May 21

I am what could charitably be described as one of life’s worriers. I should say though, if you forgive me a moment of boasting, that I am really, really good at it. I am to worrying what Leonardo Da Vinci was to art. I am the Muhammad Ali of anxiety, the Elvis Presley of panic, the Sigmund Freud of fretting, the Horatio Nelson of nervousness. In the field of thinking up the blackest of black scenarios, mentally thrusting myself into the middle of them, and then experiencing gut-wrenching fear as the results play themselves out in my mind, I have no equal. I also do a good line in hammering a point home in an opening paragraph, but I think I play that one down enough so that no-one notices.

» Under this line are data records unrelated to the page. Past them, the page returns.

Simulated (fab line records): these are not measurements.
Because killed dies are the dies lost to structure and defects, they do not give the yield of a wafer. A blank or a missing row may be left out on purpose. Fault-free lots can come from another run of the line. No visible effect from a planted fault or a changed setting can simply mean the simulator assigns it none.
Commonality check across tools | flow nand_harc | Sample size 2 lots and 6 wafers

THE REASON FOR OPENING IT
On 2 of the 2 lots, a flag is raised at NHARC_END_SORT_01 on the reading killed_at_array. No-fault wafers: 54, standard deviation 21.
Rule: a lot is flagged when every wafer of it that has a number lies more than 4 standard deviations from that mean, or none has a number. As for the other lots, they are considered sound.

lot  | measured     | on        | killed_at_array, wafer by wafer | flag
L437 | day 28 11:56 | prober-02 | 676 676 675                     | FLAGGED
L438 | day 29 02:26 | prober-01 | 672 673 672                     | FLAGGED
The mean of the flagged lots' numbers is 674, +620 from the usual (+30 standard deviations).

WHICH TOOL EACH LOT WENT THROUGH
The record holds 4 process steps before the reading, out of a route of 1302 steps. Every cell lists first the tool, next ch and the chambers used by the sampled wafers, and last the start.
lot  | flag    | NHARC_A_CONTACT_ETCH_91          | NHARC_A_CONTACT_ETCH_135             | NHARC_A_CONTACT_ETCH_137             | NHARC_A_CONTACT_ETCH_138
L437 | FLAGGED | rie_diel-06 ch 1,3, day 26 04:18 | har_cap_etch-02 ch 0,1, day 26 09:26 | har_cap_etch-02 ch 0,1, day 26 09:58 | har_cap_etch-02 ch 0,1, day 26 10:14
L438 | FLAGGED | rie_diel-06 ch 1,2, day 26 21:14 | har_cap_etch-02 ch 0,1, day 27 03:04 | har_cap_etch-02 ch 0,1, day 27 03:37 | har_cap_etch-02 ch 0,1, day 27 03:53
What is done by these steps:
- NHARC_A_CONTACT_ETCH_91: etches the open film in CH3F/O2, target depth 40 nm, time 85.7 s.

My wife is everything I am not. She is (though I think she would deny this if asked) level headed, wise, collected and calm. Above all, she doesn’t share my ability to imagine disaster layered upon disaster, all coming together to crash down me like a huge, ominous disaster onion. She looks at life through different eyes (literally as well as figuratively, we’re not the Munsters) and sees things in ways I do not. Where I see potential for disaster and loss, she sees potential for enjoyment and pleasure. It’s kind of like a slightly more psychological version of that song “po-tay-to, po-tah-to”. You know the one I mean, don’t sit there trying to pretend you don’t.

When I think back on it, I have wasted so much of my time worrying about what might be, what might be coming, what might happen to me, what I might have to endure, what I might lose, that it’s scary. I’ve had 29 years on this planet and I think a good chunk of that time has been filled with the niggling feeling of impending doom. I’m deeply, vastly jealous of people like my wife who can just enjoy themselves because it’s never been something I have been good at. I can relax, I can have a good time, but I almost never get out of my head and get in the moment.

I have to try to do that. I don’t know how – maybe I just establish one day when, between midnight and midnight, I don’t worry. Could that work? A day off? I could give it a try for one single day and see how it feels. I think that might be nice, because the strange thing is that while I am really good at worrying, it’s not something I enjoy all that much and when all’s said and done, it’s not exactly a skill you can whack on the old CV is it?

Perhaps that’s just what I need – a day off from worrying for the first time in years. Trying to change the habit of a lifetime perhaps, but I’ll give it a try anyway. Perhaps tonight will do the job, nothing special, just a good book, some wine, watch a bit of TV, spend some quality time with my wife, and no worrying about anything.

I have so much to be thankful for in my life. Perhaps it’s time for me to actually be thankful for those things and enjoy them, rather than constantly construct scenarios in my head where I lose them. I suspect this entire exercise is a massive example of “easier said than done” but I have to give this a try. Wish me luck. Or don’t, it’s up to you. I’m not worried about it.